Text: Song of Solomon 2:10-13; 8:6-7
In the name of the +Father, the Son and the Holy Spirit. Amen.
James and Sarah, in a few moments, you will stand before us as something new: husband and wife, no longer autonomous individuals, but as a new entity, a new creation in the sight of God.
It stretches far beyond that simple frisson of excitement and newness that comes with referring to the other as “my husband” or “my wife”, of signing cheques with a new surname or going through that Herculean task of getting your name changed on your driving licence: there is a definite change in people who have moved from a simple association into the life-long commitment that is Holy Matrimony.
Marriage is one of the Sacraments of the Church; sitting alongside Baptism, Holy Communion and the Forgiveness of Sins Confessed. You may wonder why this is so: the others are so obviously something to do with the Church and with God and yet Marriage is just something between two people isn’t it?
It is precisely because Marriage is between two people that God is involved – for whenever the love of one for another is displayed, so the love of God for his Creation is also shown.
That James and Sarah have chosen to exchange these most important vows here in their parish church, before God and before you all as a Congregation shows that God’s love for his creation can suffuse and build on their love for one another.
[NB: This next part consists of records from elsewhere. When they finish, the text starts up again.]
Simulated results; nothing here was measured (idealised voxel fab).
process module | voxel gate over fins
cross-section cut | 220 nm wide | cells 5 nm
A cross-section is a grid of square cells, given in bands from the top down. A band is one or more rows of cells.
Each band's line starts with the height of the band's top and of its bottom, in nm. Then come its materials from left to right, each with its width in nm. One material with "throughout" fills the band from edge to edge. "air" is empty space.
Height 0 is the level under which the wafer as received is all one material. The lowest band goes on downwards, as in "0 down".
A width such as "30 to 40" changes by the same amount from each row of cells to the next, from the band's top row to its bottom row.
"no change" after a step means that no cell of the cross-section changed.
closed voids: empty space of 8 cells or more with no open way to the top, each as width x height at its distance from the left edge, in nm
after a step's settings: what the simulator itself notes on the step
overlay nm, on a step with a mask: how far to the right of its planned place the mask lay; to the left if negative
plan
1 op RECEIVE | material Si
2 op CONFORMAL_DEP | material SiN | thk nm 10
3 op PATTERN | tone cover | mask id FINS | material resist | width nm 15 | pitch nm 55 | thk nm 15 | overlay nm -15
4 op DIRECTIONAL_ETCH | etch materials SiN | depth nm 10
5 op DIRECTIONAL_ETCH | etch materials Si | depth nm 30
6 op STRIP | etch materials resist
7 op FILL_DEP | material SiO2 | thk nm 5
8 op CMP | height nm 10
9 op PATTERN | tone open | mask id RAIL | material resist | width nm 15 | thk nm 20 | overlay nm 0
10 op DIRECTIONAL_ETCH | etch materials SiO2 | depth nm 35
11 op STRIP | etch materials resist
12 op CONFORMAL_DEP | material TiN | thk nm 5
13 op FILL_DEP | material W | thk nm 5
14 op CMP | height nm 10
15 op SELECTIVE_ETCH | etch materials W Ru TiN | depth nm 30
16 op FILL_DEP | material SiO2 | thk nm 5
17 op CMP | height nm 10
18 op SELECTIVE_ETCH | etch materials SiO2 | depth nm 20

Our reading was taken from the Old Testament, from the Song of Solomon, also known as the Song of Songs. This is not some dry and dusty passage of ancient history, but a song of passion, of the all-consuming love: the love of a man for a woman, the love of a Heavenly Father for his creation. The writer speaks of a love as strong as death, a passion as fierce as the grave. Strong words which capture the vividness of the relationship that brings James and Sarah together.
Their bond: a bond which can be as strong as death, as fierce as the grave joins them together, a firm foundation of togetherness upon which a successful marriage is based.
For society is based upon the building blocks that you have formed this afternoon: society is based upon marriage. A society that loses sight of this, loses sight of its own values. A successful society as well as a successful marriage is based upon such values of passion, of integrity, honesty, loyalty and mercy.
There are many outside this building this afternoon who may see Marriage as a disposable commodity, perhaps like a new piece of computer equipment, a hi-fi or some other expensive and impressive gadget, to which many are attracted.
When such a gadget is shiny and new, a bit like those shiny new wedding rings, the specialness of it can be sensed; it is visible to all.
However, after a while, and after a bit of living, the shininess may have rubbed off a little; neither of you may feel like the latest model, with the latest features. There is tremendous temptation to discard that formerly sexy new gadget, to hide it away in the attic, give it away or to leave it out for the dustman, just another consumer item which has had its day.
But a marriage is something quite different: not a disposable consumer item at all, but rather a hand-crafted, exquisite object. It is a tool for life. It is a long-term investment, of both time and money, and like all handcrafted and exquisite objects, it requires maintenance to keep it in perfect running order.
It requires communication, understanding and above all, forgiveness; but with careful maintenance it will serve you both very well. The shape of marriage changes over the years, but this because you will grow together, grow as a partnership, grow as a future family.
James, Sarah, this Marriage is the responsibility of both of you. It might seem strange to stress that when today you are gathered together, both looking radiant, happy and carrying the love and best wishes of all who are gathered here today with you; but there will come days when you don’t look your best, you don’t feel so loved, and don’t feel so loving. The Passion will not necessarily diminish over time, but it will change.
The vows you you will make, before this congregation and before God call you both, mutually and together to celebrate with joy all the wonderful times I know you will have together, and to support each other through those other times.
This is when the passion, love, honesty, sincerity and mutual respect of a marriage is most required, at those other times – this is when you should most realise that you are no longer just individuals, but you are something much more than the sum of your parts – you are that most important of units: you are a marriage.